# Calling all Gulf coasters....



## surfinsapo (Aug 26, 2008)

*Here we go again. This one looks like bad news.. Maybe a CAT 5 by land fall..Going to be hard to enjoy the 3 day weekend.. atleast people will have more time to prepare.. *


----------



## LarryWolfe (Aug 26, 2008)

Please heed the warning Sapo!!  If you need somewhere to stay come on up!  Be careful bud!


----------



## Kloset BBQR (Aug 26, 2008)

Batten down the hatches and be safe guys!

JB tell Mayor Nagin to use the school buses this time!

Best of luck to all you guys and keep us informed as to how you are doing while the electic is still working.


----------



## surfinsapo (Aug 26, 2008)

Larry Wolfe said:
			
		

> Please heed the warning Sapo!!  If you need somewhere to stay come on up!  Be careful bud!



Thanks Larry and company..  We have a ranch inland we can go too if it gets close...


----------



## 007bond-jb (Aug 26, 2008)

Kloset BBQR said:
			
		

> Batten down the hatches and be safe guys!
> 
> JB tell Mayor Nagin to use the school buses this time!
> 
> Best of luck to all you guys and keep us informed as to how you are doing while the electic is still working.



Nagin is a IDIOT. 

I a big ass Genset to keep the BEER cold & the AC runnin, BR is 40ft above sea level. & over 100 miles from the coast all we get here is wind & rain. 
Here In La rain is a common year round.

Thanks to all 

SS You Better pay attention, You live ON the Coast.........


----------



## Toby Keil (Aug 26, 2008)

Be safe all!


----------



## BONE HEADS (Aug 26, 2008)

Be careful everybody, i am heading to get on a cruise ship sunday in port canaveral, i guess we will see what happens.


----------



## Puff1 (Aug 26, 2008)

You guys be safe down there! Good luck.


----------



## Unity (Aug 26, 2008)

Category 5?   Its current Cat 3 status looks scary enough for me. Be safe, guys.

--John


----------



## BONE HEADS (Aug 26, 2008)

Is it a 3 now i thought earlier it was a 1?


----------



## Unity (Aug 26, 2008)

Oh, I was looking at the projection for late in the week. Sorry.   

--John


----------



## Uncle Bubba (Aug 26, 2008)

Shit!!  Here comes $5 gallon gas.  Good luck guys.  It's an election year so expect faster response this time. 

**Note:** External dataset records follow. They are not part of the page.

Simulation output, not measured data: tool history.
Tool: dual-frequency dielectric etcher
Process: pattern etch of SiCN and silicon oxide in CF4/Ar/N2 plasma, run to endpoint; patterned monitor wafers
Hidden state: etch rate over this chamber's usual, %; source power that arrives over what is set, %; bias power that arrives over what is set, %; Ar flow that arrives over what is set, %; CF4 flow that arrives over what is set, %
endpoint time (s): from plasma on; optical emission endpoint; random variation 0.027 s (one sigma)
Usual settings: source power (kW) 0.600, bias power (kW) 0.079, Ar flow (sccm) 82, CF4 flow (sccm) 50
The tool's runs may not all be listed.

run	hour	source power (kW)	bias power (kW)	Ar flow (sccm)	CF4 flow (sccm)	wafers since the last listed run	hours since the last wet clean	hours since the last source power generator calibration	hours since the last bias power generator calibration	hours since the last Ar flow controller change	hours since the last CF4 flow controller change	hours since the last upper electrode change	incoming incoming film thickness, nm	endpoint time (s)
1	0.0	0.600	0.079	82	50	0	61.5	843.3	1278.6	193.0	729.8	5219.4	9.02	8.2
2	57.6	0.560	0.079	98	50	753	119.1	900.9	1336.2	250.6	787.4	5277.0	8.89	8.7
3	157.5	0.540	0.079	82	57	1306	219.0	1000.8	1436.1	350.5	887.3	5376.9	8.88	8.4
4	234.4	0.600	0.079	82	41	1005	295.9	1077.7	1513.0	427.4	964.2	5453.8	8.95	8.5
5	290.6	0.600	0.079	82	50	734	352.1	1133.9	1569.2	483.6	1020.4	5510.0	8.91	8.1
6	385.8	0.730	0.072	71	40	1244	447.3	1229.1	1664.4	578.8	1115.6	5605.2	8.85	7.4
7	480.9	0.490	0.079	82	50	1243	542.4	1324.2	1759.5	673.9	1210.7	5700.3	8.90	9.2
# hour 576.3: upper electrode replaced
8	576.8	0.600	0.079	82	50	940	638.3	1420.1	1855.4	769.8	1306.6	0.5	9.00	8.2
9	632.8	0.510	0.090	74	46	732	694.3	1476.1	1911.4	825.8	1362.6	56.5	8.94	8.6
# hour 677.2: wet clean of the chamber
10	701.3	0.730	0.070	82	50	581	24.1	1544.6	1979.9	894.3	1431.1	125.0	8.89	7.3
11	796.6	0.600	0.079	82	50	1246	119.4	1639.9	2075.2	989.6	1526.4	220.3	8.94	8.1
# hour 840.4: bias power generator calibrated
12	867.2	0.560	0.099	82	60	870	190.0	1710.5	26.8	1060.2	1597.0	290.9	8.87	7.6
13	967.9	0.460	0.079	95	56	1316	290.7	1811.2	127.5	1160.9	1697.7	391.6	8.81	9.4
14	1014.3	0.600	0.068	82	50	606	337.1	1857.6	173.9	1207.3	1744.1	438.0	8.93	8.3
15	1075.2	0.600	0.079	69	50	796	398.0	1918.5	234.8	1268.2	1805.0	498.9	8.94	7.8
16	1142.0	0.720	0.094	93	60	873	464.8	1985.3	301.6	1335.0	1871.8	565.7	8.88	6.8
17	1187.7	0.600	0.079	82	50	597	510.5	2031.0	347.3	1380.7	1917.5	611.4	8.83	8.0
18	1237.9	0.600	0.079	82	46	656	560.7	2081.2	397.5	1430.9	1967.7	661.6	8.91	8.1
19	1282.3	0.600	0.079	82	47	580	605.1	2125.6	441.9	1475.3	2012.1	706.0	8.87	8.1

Witt said he wants to put his order in for a 60" plasma for any looters.    :roll: 

Seriously, hope all make it safely to higher ground.


----------



## Kloset BBQR (Aug 26, 2008)

No matter what happens just remember...............it's Bush's fault!


----------



## Uncle Bubba (Aug 26, 2008)

I think I heard that last night from Uncle Teddy at the DNC or was that chants of "Mary Jo, Mary Jo" from the crowd outside.


----------



## Kloset BBQR (Aug 26, 2008)

Reminds me of a bumper sticker I say at Lynchburg last year, it went something like:

More people have died in the back seat of Ted Kennedy's car than at the hands of my Colt 45!


----------



## Bruce B (Aug 26, 2008)

You all keep the powder dry down there, we're gonna need it come November. Be safe!


----------



## Steve McMurtry (Aug 26, 2008)

What was the other saying...... something about driving a VW she would still be alive?


----------



## Nick Prochilo (Aug 26, 2008)

Hang tight boys!


----------



## Rag1 (Aug 26, 2008)

It's okay guys, I just called FEMA.
Hang tight.


----------



## Griff (Aug 26, 2008)

Be safe there guys.


----------



## surfinsapo (Aug 26, 2008)

Rag said:
			
		

> It's okay guys, I just called FEMA.
> Hang tight.


that's funny.. We were thinking about how much of a show it might be after it hits.... Politician wise....Monday morning quarterbacks...


----------



## Tannehill Kid (Aug 26, 2008)

007bond-jb said:
			
		

> [quote="Kloset BBQR":9qc7ugkf]Batten down the hatches and be safe guys!
> 
> JB tell Mayor Nagin to use the school buses this time!
> 
> Best of luck to all you guys and keep us informed as to how you are doing while the electic is still working.



Nagin is a IDIOT. 

I a big ass Genset to keep the BEER cold & the AC runnin, BR is 40ft above sea level. & over 100 miles from the coast all we get here is wind & rain. 
Here In La rain is a common year round.

Thanks to all 

SS You Better pay attention, You live ON the Coast.........[/quote:9qc7ugkf]JB you are right about Nagin being a idiot.  But remember Blanco(Governor) was real weak herself.  Remember when Bush called her on Friday night berfore Katrina and she told him she didn't need his help.  She is a dumbass.


----------



## knine (Aug 27, 2008)

JB you are right about Nagin being a idiot. But remember Blanco(Governor) was real weak herself. Remember when Bush called her on Friday night berfore Katrina and she told him she didn't need his help. She is a dumbass.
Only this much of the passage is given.